[RFC] Design for Incorporating Reciprocal Rank Fusion into Neural Search #865

Johnsonisaacn · 2024-08-13T00:10:45Z

Introduction

This document outlines the design for implementing Reciprocal Rank Fusion, RRF, within the neural search plugin. RRF, first outlined in a 2009 paper by Cormac, Clarke, and Büttcher, is a method for combining rankings from several subqueries, providing better search results than other systems. Risk-reward tradeoffs for different fusion techniques are analyzed in this paper. The general formula for RRF, where k = rank constant and query_j_rank is the ranking for a document when it is returned in a query method in hybrid query, is as follows:

rankScore(document_i) = sum((1/(k + query_1_rank), (1/(k + query_2_rank), ..., 
(1/(k + query_j_rank))

Background

The OpenSearch neural search plugin provides semantic search query ability to users by using ML models for embedded text. It supports hybrid queries, which combine text-based search with neural vector search. This design document describes implementation of the RRF technique to combine results from different parts of hybrid query to improve the search relevance.

One advantage of RRF is that it is simple and provides a standard way of processing results. It is scalable and doesn’t require tuning (other than adjusting rank constant). Its simplicity makes it intuitive for users. The algorithm has also been used successfully by several other organizations already. Moreover, incorporating RRF into hybrid query will facilitate customer migration to OpenSeach from platforms where they are already using RRF. Some customers have already requested it to be added as a technique. Based on these reasons, we believe that RRF will provide a benefit to users performing hybrid query.

Functional Requirements

Reciprocal Rank Fusion (RRF) Implementation: Develop and integrate the RRF technique to use document ranks in individual subquery results to calculate scores, and sum those scores across all subqueries for each document to provide “rank score” to combine hybrid search results
Hybrid Search Integration: Ensure the RRF technique can be seamlessly integrated into the existing hybrid search framework. Prevent interference with sorting(by different fields), concurrent segment search, and aggregations.
Normalization Adjustment: Modify or enhance the current normalization process to utilize ranks of documents in subquery result lists, reducing potential biases from score-based normalization.
Configuration Options: Allow users to control RRF algorithm parameter rank constant (rank constant must not be less than 1). Need to prevent invalid combinations of values in configuration (e.g. mixing current normalization options with RRF options)
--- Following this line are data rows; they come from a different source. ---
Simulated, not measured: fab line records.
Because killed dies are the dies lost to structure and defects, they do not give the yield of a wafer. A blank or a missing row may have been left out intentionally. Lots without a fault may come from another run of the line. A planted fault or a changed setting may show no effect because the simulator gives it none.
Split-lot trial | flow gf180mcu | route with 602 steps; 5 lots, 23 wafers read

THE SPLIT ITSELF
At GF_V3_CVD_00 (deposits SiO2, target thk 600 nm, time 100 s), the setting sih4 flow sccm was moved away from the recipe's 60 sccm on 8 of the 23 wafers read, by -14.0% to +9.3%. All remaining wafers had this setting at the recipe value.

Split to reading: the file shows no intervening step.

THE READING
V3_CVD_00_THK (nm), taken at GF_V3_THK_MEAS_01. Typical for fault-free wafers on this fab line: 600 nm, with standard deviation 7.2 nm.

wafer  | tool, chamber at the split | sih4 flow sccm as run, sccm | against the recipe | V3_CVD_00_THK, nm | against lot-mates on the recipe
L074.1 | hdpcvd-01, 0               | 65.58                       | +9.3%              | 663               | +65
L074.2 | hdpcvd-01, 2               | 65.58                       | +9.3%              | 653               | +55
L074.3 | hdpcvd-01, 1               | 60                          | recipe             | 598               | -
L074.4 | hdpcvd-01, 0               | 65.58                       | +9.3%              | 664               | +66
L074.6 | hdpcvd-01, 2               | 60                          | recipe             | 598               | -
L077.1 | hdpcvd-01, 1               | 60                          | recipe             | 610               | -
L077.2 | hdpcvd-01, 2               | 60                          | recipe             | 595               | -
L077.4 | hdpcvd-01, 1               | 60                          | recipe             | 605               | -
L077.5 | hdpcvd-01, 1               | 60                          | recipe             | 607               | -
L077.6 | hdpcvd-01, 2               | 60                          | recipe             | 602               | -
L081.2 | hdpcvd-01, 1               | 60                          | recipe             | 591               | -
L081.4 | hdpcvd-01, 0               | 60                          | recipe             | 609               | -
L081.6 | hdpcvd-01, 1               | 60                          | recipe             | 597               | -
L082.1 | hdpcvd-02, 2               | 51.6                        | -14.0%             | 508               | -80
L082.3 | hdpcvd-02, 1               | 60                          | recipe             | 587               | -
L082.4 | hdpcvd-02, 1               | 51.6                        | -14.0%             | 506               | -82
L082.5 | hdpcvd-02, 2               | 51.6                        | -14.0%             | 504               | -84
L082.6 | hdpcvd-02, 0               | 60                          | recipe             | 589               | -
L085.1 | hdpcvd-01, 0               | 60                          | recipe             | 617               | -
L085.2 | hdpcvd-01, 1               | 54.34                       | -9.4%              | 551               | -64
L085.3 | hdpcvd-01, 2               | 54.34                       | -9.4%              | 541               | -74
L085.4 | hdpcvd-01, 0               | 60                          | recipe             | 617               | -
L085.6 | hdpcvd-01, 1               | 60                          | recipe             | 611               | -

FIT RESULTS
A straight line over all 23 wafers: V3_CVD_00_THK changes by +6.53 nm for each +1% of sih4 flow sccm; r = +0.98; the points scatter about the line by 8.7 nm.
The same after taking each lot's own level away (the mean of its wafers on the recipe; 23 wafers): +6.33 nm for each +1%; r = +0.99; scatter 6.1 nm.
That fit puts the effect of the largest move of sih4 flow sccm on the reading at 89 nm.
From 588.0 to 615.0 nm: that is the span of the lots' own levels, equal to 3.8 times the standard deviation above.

Non Functional Requirements

Smooth integration into existing neural search interface and clear instructions for use for customer
Keep latency same within the range of the error

Document Scope

In this document we propose a solution for questions below:

Incorporating RRF into hybrid query under a new processor
Using 1 parameter, rank constant, with a default value of 60
Only change to API is for search pipeline configuration

Out of Document Scope

Providing ability to chain more that one processor together
Adding weights as a parameter for combining document results from different subqueries

Solution Overview

Implement RRF within the neural search plugin by adding two classes, RRFProcessor and RRFProcessorFactory, and calling them from the NeuralSearch class. Rank constant could be set by user during query but have a default value. A value of 60 for rank constant is common and was used in the original paper describing the technique. It must be greater than or equal to 1. We can include guidance for customers showing how the rank scores shrink as the rank constant grows, and vice versa, to help inform their choice.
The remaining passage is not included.